TVA boosts CEO potential pay to $3.6 million

ATHENS, Ala. -- TVA President Tom Kilgore gave up any bonus last year after the coal ash spill in Kingston, but he could triple his pay -- up to $3.6 million -- this year.

TVA directors agreed Thursday to boost Kilgore's potential bonus by $325,000 in the fiscal year that began Oct. 1. He'll earn the bonus if TVA meets all its performance standards.

"This is a performance-based approach to encourage and reward the achievement of top standards," said Robert Gormley, a principal with the compensation consulting firm Towers Watson, which advises TVA.

Kilgore's base salary will remain at $850,000 under the compensation plan the Tennessee Valley Authority board adopted Thursday.
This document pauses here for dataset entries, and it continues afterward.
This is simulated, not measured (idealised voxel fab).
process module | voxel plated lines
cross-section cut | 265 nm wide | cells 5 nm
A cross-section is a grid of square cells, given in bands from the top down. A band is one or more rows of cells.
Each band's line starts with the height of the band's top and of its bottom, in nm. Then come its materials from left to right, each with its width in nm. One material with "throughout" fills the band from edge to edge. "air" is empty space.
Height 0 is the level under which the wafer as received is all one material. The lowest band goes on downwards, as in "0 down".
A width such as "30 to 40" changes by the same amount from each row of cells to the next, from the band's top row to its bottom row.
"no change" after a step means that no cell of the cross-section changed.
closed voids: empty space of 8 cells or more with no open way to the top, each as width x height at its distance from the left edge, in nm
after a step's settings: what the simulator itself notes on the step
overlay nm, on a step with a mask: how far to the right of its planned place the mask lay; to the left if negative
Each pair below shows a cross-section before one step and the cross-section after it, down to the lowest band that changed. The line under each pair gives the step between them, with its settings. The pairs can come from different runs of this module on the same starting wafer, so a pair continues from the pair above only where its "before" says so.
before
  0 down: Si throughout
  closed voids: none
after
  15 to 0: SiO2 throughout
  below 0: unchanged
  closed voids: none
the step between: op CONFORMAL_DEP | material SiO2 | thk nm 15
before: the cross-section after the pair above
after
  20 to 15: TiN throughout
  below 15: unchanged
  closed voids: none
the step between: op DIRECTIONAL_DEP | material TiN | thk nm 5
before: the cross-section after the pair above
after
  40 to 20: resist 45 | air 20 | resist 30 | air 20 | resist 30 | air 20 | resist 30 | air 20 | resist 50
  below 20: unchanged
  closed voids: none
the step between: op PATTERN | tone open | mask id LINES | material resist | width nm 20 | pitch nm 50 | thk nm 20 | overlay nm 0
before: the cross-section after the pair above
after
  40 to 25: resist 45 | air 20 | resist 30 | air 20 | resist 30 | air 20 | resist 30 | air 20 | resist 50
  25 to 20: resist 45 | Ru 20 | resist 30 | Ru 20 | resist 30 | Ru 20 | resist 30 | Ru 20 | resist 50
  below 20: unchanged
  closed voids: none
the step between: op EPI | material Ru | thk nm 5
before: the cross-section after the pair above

After three years of no increases for the top boss, board members said they needed to boost Kilgore's compensation for TVA to compete with other utilities.

The TVA board is required under federal law to pay competitive salaries to its employees.

"As a groomed and experienced CEO of one of the largest energy services organizations in the country, his pay remains well below his peer's," Gormley said.

Even with the potential bonus boost, Kilgore's pay still would be barely more than half the $6 million-a-year average for chief executives at comparable investor-owned utilities, Gormley said.

Towers Watson recommended that TVA boost Kilgore's minimum salary to $1 million and raise his eligible pay to $3.8 million. Board members scaled back the base pay after taking criticism in previous years from critics such as U.S. Rep. John Duncan, R-Tenn., who insists TVA doesn't have to match the multimillion-dollar executive pay of private utilities.

Kilgore was paid just under $1.2 million in fiscal 2009, down from $2.47 million in fiscal 2008. He will disclose his pay for fiscal 2010 when TVA releases financial results later this month.

Kilgore's salary is more than twice the $400,000 paid to President Barack Obama. And, unlike federal civil servants, Kilgore is eligible to more than quadruple his base pay of $850,000 if TVA achieves the top level of performance standards for rates, reliability and reputation set by the board.

Barbara Haskew, a labor economist and one of three new directors attending their first board meeting Thursday, said the utility is required to pay competitive salaries "to make sure you have the type of talent needed to run a utility the size of TVA."

TVA is the nation's biggest government utility and serves 8 million people in seven states -- the fourth most customers of any U.S. utility.

TVA Chairman Dennis Bottorff said the utility is still figuring bonuses for all employees for the past year.

Kilgore's bonus was suspended last year after the Kingston ash spill dumped more than 1 billion gallons of coal ash on land and into the Emory River.

But TVA fared much better in fiscal 2010, meeting increased power loads during the hottest summer on record and improving its relative price of electricity despite fuel cost increases during the year.

The agency is likely to report the highest net income in its 77-year history when its financial results are released in about two weeks, officials said.

The average retail price of TVA power in fiscal 2010 was 7.7 cents per kilowatt-hour, down from 8.4 cents in the previous year. TVA reliably delivered its power 99.999 percent of the time or better for the 11th consecutive year.

"It was a good year for TVA operationally and financially, which means it was a good year for TVA's customers," Kilgore said.